What was the first car you bought, and how old were you?
“When I was 14, I found a 1940 Ford convertible. Lumpy Rutherford had driven one just like it on Leave It to Beaver and I had fallen in love with it. I paid $25 for it.”
Growing up, what was on your “got-to-have” bucket list of cars?
“Since about 10, the carrot dangling in front of me was a 289 Shelby Cobra. I always told myself that if I ever made it in life, I’d own one of them. It took me until 2001, but I found a 1965 model in California that I could buy. I’m proud that it had 40,000 miles on it when I got it and has 80,000 now. I can’t wait until it turns 100,000. It’s been in most of the states. A grizzly bear in Alaska tore back the (convertible) top and stole some Fig Newtons from behind the driver’s seat. That was a big story, and people still ask me if that’s the same car the bear broke into. It’s amazing how people remember that from (July of) 2018.”
After you got the Cobra, what was next on your list?
“I’d always had this fascination with Briggs Cunningham and his effort to win Le Mans with an American car with American drivers. (He did so, finishing first in class in 1952 and 1962). But to run at Le Mans back then a team had to homologate their cars for racing … (building) at least 25 street cars for public sale. I’d always dreamed of owning one of those 25. One day, while I was working with Dick Bauer, I found a Cunningham chassis listed for $4,500 in Hemmings Motor News. This was ’82 or ’83, and I remember telling Dick that if I had that kind of money, I’d buy that chassis. But back then, I didn’t.”
It took another—what?—how many years to get one?

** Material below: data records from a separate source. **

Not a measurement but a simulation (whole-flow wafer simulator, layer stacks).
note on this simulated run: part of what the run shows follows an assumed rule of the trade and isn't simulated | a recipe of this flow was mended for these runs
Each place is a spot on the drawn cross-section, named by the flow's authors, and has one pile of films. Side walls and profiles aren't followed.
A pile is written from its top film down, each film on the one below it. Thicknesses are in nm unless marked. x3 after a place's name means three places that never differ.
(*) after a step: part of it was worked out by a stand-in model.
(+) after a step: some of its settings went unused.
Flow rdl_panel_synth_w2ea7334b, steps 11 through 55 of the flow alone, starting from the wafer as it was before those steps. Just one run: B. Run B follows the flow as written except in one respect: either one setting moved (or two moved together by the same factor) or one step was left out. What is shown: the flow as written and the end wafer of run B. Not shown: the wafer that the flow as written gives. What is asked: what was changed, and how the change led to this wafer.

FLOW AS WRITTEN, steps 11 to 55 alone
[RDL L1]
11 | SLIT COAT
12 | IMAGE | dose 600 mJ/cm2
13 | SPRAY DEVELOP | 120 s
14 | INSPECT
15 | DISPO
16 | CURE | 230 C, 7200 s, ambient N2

“Fast-forward several decades to 2007 or 2008. I gave a speech about barn finds to the annual SCCA awards banquet in Spartanburg, South Carolina. Afterward, the guy beside me asked what would be my ultimate barn find? I said a Cobra, but I’d already found one and checked it off the list. He then asked what would be my second-best ultimate barn find … and man, what a great question that turned out to be. I said, ‘This may be crazy because there are only 25 in the world and they’re probably all owned by millionaires, but I’d love to find a Cunningham.’ And he said right away, ‘I know where there’s a Cunningham.’”
And the rest of the story is …?
“Turns out it was in the basement of a home in Greenville, just a little south of Spartanburg and not far from my home in Davidson. I couldn’t believe it was true, but a week later I drove down and it was. It was the second Cunningham built, the company’s ‘media car’ for magazine stories and car shows. The chassis was constructed in West Palm Beach, Florida, and shipped to Turin, Italy, where an aluminum body was fabricated by Vignale. It had a Chrysler Hemi with four carburetors and a Cadillac gearbox. The owner didn’t know if he wanted to sell because his father had loved Cunninghams and he’d bought it to honor him. But he said if he ever sold, he’d sell it me. And he did, about two years later, in 2008 or 2009, for market value. I’ve raced that car, done hill climbs, driven it on tours, and presented it at concours events. To me, it’s the ideal, all-around classic car.”
What are some of the more notable cars you’ve had in your collection through the years?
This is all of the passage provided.